The
refinance was securitized as a SASB CMSB transaction for the 53 hotels, which
were valued at $960 million.
NEW YORK — New York City-based MCR and Stamford, Connecticut-based Building and
Land Technology (BLT) have closed $632 million, three-year, fixed-rate
financing on a portfolio of 53 hotels across the U.S. The loan was securitized
in a single-asset, single-borrower CMBS SASB transaction, with the entire
portfolio valued at $960 million.
The portfolio of hotels, including 33
Marriotts and 20 Hiltons, totals 5,958 rooms and was acquired by MCR and BLT
between 2013 and 2015. They are spread out across 14 states, including Texas,
Arizona, Virginia and North Carolina. Collectively, over $118 million of
capital expenditures have been invested in the portfolio.

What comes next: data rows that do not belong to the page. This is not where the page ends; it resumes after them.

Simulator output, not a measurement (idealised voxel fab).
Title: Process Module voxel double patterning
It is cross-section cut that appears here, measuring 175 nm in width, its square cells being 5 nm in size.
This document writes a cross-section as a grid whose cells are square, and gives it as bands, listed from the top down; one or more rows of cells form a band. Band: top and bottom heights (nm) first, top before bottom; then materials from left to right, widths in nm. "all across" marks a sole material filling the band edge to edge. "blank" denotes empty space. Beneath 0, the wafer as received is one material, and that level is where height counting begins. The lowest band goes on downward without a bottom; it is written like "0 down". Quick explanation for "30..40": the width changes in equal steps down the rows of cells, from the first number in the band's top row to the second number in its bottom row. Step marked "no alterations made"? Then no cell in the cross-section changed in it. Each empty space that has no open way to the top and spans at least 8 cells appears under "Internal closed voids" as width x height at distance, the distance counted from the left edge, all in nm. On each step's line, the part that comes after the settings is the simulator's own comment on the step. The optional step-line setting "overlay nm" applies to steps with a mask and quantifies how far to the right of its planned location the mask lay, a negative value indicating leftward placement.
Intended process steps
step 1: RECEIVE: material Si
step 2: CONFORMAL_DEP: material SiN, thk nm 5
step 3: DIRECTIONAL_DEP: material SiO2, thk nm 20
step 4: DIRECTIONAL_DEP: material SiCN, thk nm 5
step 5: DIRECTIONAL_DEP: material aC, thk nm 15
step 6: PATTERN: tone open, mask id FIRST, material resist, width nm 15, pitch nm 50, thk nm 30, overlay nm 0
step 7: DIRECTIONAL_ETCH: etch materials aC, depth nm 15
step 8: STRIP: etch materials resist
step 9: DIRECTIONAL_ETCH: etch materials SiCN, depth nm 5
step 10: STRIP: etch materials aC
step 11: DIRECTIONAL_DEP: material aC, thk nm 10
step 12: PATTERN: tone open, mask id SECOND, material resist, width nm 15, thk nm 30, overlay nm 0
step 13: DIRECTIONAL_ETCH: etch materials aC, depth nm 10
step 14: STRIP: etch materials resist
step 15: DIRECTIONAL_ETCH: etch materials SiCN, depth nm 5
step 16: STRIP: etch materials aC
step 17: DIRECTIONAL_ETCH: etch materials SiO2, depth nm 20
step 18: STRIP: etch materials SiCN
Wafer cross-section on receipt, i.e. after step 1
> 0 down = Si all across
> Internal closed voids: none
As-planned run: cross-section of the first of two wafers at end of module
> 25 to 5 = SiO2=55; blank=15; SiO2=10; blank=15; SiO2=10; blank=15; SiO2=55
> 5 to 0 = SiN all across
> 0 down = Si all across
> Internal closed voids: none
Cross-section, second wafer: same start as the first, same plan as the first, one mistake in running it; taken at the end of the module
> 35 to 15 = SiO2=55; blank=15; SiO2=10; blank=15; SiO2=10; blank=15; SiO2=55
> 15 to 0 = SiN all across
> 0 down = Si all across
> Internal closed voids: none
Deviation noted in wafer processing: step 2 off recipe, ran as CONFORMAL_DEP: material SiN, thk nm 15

At closing, the 53 hotels had over $64
million of net operating income (NOI) on a trailing 12-month basis, up from $55
million NOI in 2021.

It is a great achievement to accomplish a refinancing of this size and scope in today’s challenging debt environment. Pricing on the bonds was strong with our AAA’s coming in at +145. This deal is a great outcome for our partnership.
Carl Kuehner
“This refinancing is a validation of the
quality of assets in the portfolio and the attractive operating and financial
performance of properties managed by MCR,” said MCR Chairman and CEO Tyler
Morse.
The portfolio includes eight Marriott and
Hilton extended-stay and select-service brands, including Residence Inn by
Marriott, Courtyard by Marriott, TownePlace Suites by Marriott, Hilton Garden
Inn and Hampton Inn by Hilton.
“It is a great achievement to
accomplish a refinancing of this size and scope in today’s challenging debt
environment. Pricing on the bonds was strong with our AAA’s coming in at +145.
This deal is a great outcome for our partnership,” said BLT Chairman Carl
Kuehner.
Citigroup Global Markets managed and acted
as bookrunner on the transaction, while Eastdil Secured LLC advised MCR and
BLT. Fried, Frank, Harris, Shriver & Jacobson LLP served as legal advisor.
Last week, Atlanta-based Access Point
Financial (APF) announced it had closed on a $90 million investment that was
part of the overall refinance in the company’s first SASB transaction. APF’s
piece was the capital stack’s last two controlling bond tranches.
APF CEO and Chairman Michael Lipson told
Hotel Investment Today that similar deals could be on the horizon for the
company.
“We will continue to work with the
different participants on the Street. We’re talking to several others right
now,” he said. “We think there’s a couple of potential deals out there that we
definitely have an interest in.”
In February, MCR refinanced a 16-hotel
portfolio for $333 million, the proceeds of which will net $51 million. Those
hotels were acquired primarily in 2020 and 2021, and the portfolio has 2,274
rooms spread across 11 states. That loan was securitized in a floating-rate
single asset, single-borrower CMBS SASB transaction and replaced the original
debt of $268 million at the time of payoff. Deutsche Bank Securities and BMO
Capital Markets served as co-leads on the transaction.